Grammar-licious: Making Grammar Fun - April
As with any Grammar-licious blog post, you will find several examples included below, but what makes this article particularly fun is that it is all about examples, specifically the when, where, and how surrounding i.e. and e.g.
There is a difference between the two abbreviations. It’s the similarity that causes the confusion. Let’s get to it, shall we?
In everyday conversation, most of us will say “that is” or “for example.” Yet in writing, many of us prefer to use the abbreviations i.e. or e.g. The test is: which abbreviation matches which phrase?
We now need to break for some Latin language lessons. (I did that for the alliteration.)
i.e. comes from the Latin phrase id est, meaning “that is”. You use i.e. when restating or expanding upon the idea. i.e. is used to give a specific, clarifying example, or more than one, but they are specific.
e.g. comes from the Latin phrase exempli gratia, meaning “for example”. e.g. is used when utilizing an open-ended list of examples.
Real world examples:
I love something sweet, i.e., ice cream, after dinner.
I love chocolate candies, e.g., Hershey kisses, Dove bars, and Ghirardelli squares.
My grandmother enjoys playing social card games, i.e., bridge and gin rummy.
My grandfather enjoys playing solo card games, e.g., solitaire.
Susan plays with her sister, i.e., Paula, every day after school.

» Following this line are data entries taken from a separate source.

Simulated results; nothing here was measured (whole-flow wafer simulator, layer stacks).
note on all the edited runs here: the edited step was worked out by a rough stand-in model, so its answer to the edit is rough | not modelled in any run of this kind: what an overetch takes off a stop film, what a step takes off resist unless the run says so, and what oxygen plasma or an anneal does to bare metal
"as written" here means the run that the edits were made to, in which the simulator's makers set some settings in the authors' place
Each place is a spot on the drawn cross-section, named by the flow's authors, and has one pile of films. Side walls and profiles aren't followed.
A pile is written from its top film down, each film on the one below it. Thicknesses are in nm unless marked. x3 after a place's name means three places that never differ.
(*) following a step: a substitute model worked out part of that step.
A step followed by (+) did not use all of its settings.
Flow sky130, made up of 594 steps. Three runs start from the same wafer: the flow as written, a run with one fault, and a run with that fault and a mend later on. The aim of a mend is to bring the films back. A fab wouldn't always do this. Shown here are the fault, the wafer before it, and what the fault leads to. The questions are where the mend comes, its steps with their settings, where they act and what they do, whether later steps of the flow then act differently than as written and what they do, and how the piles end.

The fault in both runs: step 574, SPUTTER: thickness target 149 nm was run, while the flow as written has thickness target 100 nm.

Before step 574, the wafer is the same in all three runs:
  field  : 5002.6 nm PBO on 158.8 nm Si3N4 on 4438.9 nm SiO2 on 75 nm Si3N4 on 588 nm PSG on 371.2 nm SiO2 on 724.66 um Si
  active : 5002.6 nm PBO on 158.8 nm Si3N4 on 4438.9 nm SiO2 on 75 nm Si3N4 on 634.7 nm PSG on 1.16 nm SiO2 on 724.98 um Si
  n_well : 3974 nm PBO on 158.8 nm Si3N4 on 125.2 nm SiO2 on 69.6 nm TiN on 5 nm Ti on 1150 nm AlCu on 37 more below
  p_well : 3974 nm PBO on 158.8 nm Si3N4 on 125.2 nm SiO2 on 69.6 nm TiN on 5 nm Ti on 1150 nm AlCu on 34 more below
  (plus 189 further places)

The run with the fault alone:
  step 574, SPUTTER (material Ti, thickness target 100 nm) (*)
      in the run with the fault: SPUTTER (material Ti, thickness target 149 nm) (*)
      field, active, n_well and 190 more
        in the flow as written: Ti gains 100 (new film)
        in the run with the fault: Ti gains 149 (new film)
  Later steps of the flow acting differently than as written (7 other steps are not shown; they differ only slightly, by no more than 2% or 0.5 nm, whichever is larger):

Susan loves when her cousins, e.g., Robert, Sheila, and Mark, visit at Christmas.
If everything makes sense now, wonderful! If it’s not quick clicking, read on.
How about thinking of i.e. as “in effect” or “in essence”, or use the ‘i’ and go with “in other words”? And for e.g., think of “example given” or key off the ‘e’ and remember ‘example’, as in ‘for example’. Of course, if you remember the trick for one of the abbreviations, you will probably know when to use the other.
Bonus tip #1 - since e.g. represents a partial list, it is redundant to use etc. at the end of any list following the e.g.
Bonus tip #2 – always use periods after each letter in the abbreviation AND use a comma after the full abbreviation
The best rule to follow, if you want to avoid errors, is to not use either abbreviation in your writing. Simply use “for example” or “that is” and you’ll be fine.
This month’s recommended grammar book is: Essential English Grammar by Philip Gucker.
I like finding ways to remember the ‘rules’ and hope you can find something helpful. It’s my hope the monthly grammar techniques and usage examples will make grammar a lot less frightening and potentially enjoyable (can you imagine?) for you.